Roberto Schneiders recently drew my attention to the first post on his new blog (which I can recommend as a good read
), presenting the results of some performance testing of DataSnap that he had been involved with which proved to be very interesting (if initially somewhat disappointing).
But my post isn’t about that, at least not directly.
One of the characteristics noted about the Indy based system on which DataSnap is implemented was the memory utilisation, being significantly higher than other frameworks in the comparison.
Further, commenter upow made the observation that Indy (by default) uses one thread per request and that Windows supports only 2,000 threads.
These two observations are more directly connected than you might at first think, although the 2,000 number is not correct (but it’s derivation can be explained).
Before we get into the why’s and the wherefore’s however, let us devise a simple test to determine what the thread limit actually is on Windows. This simple test application will tell us:
program testlimit;
{$APPTYPE CONSOLE}
uses
Classes,
SysUtils,
Windows;
function ThreadProc(aParam: Cardinal): Integer;
begin
Sleep(INFINITE);
result := 0;
end;
var
i: Integer = 0;
id: Cardinal;
begin
try
while TRUE do
begin
if CreateThread(NIL, 0, @ThreadProc, NIL, 0, id) = 0 then
ABORT;
Inc(i);
end;
except
on e: Exception do
WriteLn(i, ' threads is the limit');
end;
end.
Click here to download the code (zipped) if you can’t/don’t want to copy/paste.
This test code uses the Windows API directly to create as many, very simple threads as it possibly can. It is a very dirty application, not doing any clean-up, but that’s OK – the point here is to determine an absolute limit of Windows, not to write a well behaved application (don’t worry, the threads will be “cleaned up” by Windows when the process terminates).

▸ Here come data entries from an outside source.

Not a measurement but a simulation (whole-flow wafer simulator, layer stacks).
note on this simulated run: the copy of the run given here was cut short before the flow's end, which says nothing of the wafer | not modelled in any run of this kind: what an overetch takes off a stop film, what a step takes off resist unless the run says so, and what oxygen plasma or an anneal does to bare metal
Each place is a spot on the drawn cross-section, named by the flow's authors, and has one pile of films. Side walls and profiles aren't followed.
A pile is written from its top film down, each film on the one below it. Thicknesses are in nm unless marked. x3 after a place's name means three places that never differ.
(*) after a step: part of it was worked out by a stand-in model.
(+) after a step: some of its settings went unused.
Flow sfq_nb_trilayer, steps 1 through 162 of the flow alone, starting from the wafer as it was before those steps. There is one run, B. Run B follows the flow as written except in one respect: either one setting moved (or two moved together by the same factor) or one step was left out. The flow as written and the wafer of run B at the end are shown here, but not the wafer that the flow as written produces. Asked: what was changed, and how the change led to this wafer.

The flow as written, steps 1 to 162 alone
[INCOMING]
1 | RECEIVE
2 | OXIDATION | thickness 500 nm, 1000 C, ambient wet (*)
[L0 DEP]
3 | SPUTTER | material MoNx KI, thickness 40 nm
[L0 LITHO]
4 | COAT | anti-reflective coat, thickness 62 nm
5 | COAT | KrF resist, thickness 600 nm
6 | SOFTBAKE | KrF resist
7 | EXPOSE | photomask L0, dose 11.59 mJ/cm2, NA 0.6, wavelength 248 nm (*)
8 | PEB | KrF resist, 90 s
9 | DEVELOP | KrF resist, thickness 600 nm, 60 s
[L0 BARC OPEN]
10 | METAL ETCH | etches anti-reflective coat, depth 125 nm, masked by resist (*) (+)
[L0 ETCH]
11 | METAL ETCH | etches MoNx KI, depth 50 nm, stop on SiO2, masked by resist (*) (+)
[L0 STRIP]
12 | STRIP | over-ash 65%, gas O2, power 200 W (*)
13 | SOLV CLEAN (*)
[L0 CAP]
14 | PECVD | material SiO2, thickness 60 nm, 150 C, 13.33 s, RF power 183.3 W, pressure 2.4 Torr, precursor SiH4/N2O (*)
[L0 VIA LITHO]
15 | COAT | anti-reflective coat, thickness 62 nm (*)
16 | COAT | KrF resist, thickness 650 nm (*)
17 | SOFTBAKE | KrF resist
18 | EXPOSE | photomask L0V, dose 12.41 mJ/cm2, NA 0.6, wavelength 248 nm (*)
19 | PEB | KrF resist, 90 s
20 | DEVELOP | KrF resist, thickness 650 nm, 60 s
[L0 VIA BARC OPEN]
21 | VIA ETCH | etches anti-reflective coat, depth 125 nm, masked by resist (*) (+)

Each thread that is created runs the same code – a simple function that immediately puts the thread to sleep. Forever. Again, bear in mind that the point is not to find out how many threads can usefully execute simultaneously, but simply how many we can actually create. The number that can actually do anything useful will be less than this absolute limit.
So whilst we don’t want the threads to be doing anything, we do need them to remain around in the system – we cannot let them exit their thread functions. Putting them into an indefinite Sleep() state is the most efficient way of ensuring this.
Compiling and running this application for 32-bit Windows (I strongly recommend you don’t compile and run for 64-bit, at least not yet) in Delphi XE3, I get the following output:
1569 threads is the limit
Somewhat less than the 2,000 that upow suggested was the case. In fact, not even really very close at all. And it seems to be a very arbitrary number. It doesn’t even look very “limit-like”. How come ?
Before we get in to that, let’s see what the limit is on Win64 – maybe Microsoft increased it ?
So, assuming you have XE2 or XE3 and a Windows 64-bit environment available, add Win64 as a platform, compile and run on Win64 (you might want to get yourself a tea or a coffee while you wait for it to finish). Actually, it shouldn’t take that long, but it will take a lot longer than the Win32 version, and your machine will quickly become unusable as the threads mount up and drain resources from your system (even sleeping threads have demands).
Eventually it will complete and you should get a far, far higher number of threads established as the limit in this case. In my case:
153354 threads is the limit
A one hundred-fold increase in the number of threads !! How do we explain the difference ?
The answer is actually very simple: Stack Size
Commit and Reservation
Every thread in a process requires a stack. On Windows (at least, and quite possibly as a universal rule – I don’t honestly know) the area of memory used for a stack must be contiguous. That is, a single block of memory.
And the size of a stack (the size of that block of memory) is important.
Too small and your code will run out of room in that stack and you will get an exception – an exception which provided the inspiration and indeed the name for the stackoverflow website!
Too big and there will be parts of the memory allocated for the stack that are never used and will be wasted.
Fortunately, you can tell Windows how big you need your stack to be. But (again, on Windows) this is something that goes into the header of your executable, so you have to give this information to your compiler so that it can make the appropriate entries when writing your EXE to disk.
These settings are in the Linker options of your project:
The settings in the screenshot above are the default for a Delphi project. They specify (in bytes) a minimum stack size of 16 KB and a maximum of 1 MB.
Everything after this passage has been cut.